Re: Foot/below

From: tgpedersen
Message: 33346
Date: 2004-07-02

--- In cybalist@yahoogroups.com, Miguel Carrasquer <mcv@...> wrote:
> On Fri, 02 Jul 2004 09:42:46 +0000, tgpedersen
> <tgpedersen@...> wrote:
>
> >from Löpelmann's dictionary of the Basque in France
> >
> > pede: abl. "(at the) foot" Latin
> > pé "foot, foundation, base"
Galician,
> >
Portuguese
> > pé de "beside" Galician
> > ao pé da lettra "literally"
Portuguese
> > be- pref. "(going) inside or below" Basque
> > pe "underside, ground floor,
> > the ground" Basque
> > -be, -bi,
> > -pe, -pia suff. "under" Basque
> > -pean, -pian
> > (inessive of pe) "under" (after indef. nouns
> > or poss. gen.) Basque
> > pera adlative "going under, towards" Basque
> > petik "from below, hidden,
> > going below and through" Basque
> > peka adv. "below, uner the ground, hidden" Basque
> > peko "lower, subordinate,
> > lower in rank" Basque
> >
> >
> >Löpelmann thinks Basque borrowed the root from Latin or Romance,
> >which it then turned into pre- and suffixes. The free word <pe>
might
> >as well have been "reconstituted" from the suffix (-pe), as Miguel
> >proposed for <tegi> "shed".
>
> In most dialects, the word is <behe> (<bee>, <be>), and the
> reduction to -pe (< -bhe < -behe), besides -be, occurred in
> suffixal position only. It's indeed possible that the
> independent word pe (AN, R, Z) was backformed after the
> suffixal form.


Since I assume anyway that the hypothetical donor language had a
Verner-like(?) alternation p/b (p/bH?), it might have had a root
*poin-/*b(H)oin- "foot, leg"

(loan in) Pre-pre-Basque *poin- > Basque oin "foot"
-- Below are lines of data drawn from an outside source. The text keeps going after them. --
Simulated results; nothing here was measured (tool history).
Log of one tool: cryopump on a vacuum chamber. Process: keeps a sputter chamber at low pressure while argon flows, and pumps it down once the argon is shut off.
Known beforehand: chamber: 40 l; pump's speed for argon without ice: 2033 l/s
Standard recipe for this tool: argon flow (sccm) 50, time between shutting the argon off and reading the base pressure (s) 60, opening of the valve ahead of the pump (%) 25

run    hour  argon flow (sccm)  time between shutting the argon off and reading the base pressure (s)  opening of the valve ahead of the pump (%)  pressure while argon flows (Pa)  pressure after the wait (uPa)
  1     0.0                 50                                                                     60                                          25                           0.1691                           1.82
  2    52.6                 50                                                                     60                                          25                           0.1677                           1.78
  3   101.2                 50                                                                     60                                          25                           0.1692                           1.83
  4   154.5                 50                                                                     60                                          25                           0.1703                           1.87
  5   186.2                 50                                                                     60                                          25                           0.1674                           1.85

(loan in) Pre-PGmc. (or a PGmc. substrate?) *bHoin- > PGmc- *bain-
"leg, bone" (therwise unexplaine, I believe)

(zero-grade(?) loan in) Pre-pre-Basque *binV- > Basque behe


I haven't seen any rules of the development of vowels in pp-Basque,
which makes me uncertain in the last case.



> In any case, the word did not originally start with *p-, but
> with b-, and a derivation from Latin/Romance pedem/*pEde is
> impossible (that would have given Basque *bede, not behe).

In that case, the Galician/Portuguese constructions might be
substratal (the Portuguese possibly taken from Galician, given the
direction of the Reconquista). But afaIk there was no ethnic
connection between Galicia and the Basques, or the present Basque
country?

Is -tik (petik) a Basque case suffix?